The MLIA area is very much a multidisciplinary area involving the following fields: information retrieval, natural language processing, machine translation and summarization, speech processing, and human-computer interaction. While research was initially mainly confined to working with textual data, over the years CLEF has successfully expanded the coverage to other media, such as working with audio and images, in order to stimulate research into the development of multilingual multimedia retrieval systems.
User studies in the MLIA area have received scarce attention from the scientific community, partly due to their cost (much higher than running batch experiments) and partly due to the difficulties of establishing evaluation methodologies which are both realistic (performed in real-world scenarios) and scientifically well-grounded (performed under laboratory-controlled conditions) TrebleCLEF will address the needs of (at least) three types of users with strong interests: a) multilingual system developers; b) business companies with a potential interest in MLIA system software (the potential market for system developers); c) end users with information needs that transcend language barriers
Test Collection Creation
It is generally assumed by many researchers that constructing test collections demands great effort and can only be afforded by rich organisations or through extensive collaboration with large numbers of researchers. Current evaluation campaigns reinforce this belief. However, such attitudes ignore the flood of research currently being conducted on new measures and new methodologies that allow building test collections more efficiently along with new measures that work well with the new test collections. TrebleCLEF aims at identifying and collating the latest research in methods for forming test collections quickly and efficiently and at identifying new evaluation methodologies and metrics specifically designed and tuned for use in a multilingual context.

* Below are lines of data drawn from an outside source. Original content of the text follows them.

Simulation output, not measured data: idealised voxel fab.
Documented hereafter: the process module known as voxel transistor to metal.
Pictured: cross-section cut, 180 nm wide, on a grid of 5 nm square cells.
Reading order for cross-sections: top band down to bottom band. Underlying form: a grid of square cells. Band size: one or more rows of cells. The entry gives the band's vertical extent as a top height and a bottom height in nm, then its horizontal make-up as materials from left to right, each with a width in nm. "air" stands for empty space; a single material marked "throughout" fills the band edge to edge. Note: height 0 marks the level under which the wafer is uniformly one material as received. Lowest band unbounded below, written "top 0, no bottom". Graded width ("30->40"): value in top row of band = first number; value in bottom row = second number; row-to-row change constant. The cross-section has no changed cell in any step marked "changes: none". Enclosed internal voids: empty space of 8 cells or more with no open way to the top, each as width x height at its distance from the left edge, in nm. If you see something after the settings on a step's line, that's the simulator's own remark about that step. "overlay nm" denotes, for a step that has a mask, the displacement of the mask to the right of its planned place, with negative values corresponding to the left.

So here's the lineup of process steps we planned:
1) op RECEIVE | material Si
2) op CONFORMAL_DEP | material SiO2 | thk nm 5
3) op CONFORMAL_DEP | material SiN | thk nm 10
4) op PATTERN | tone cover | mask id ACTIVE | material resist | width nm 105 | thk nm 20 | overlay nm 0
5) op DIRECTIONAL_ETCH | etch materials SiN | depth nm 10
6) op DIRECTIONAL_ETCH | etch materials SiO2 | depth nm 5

Individual researchers or small groups do not usually have the possibility of running large-scale and systematic experiments over a large set of experimental collections and resources in order to improve the comprehension of MLIA systems and gain an exhaustive picture of their behaviour with respect to languages. TrebleCLEF will address this lack of information by promoting and coordinating a series of systematic “grid-experiments” which will re-use and exploit the valuable resources and experimental collections made available by CLEF in order to gain more insights about the effectiveness of the various weighting schemes and retrieval techniques with respect to the languages and to disseminate this knowledge to the relevant application communities.
Language Resources for MLIA
TrebleCLEF will support the development of high priority language resources for Multilingual Information Access in a systematic, standards-driven, collaborative learning context. Priority requirements will be assessed through consultations with language industry and communication players, and a protocol and roadmap will be established for developing a set of language resources for all technologies related to MLIA.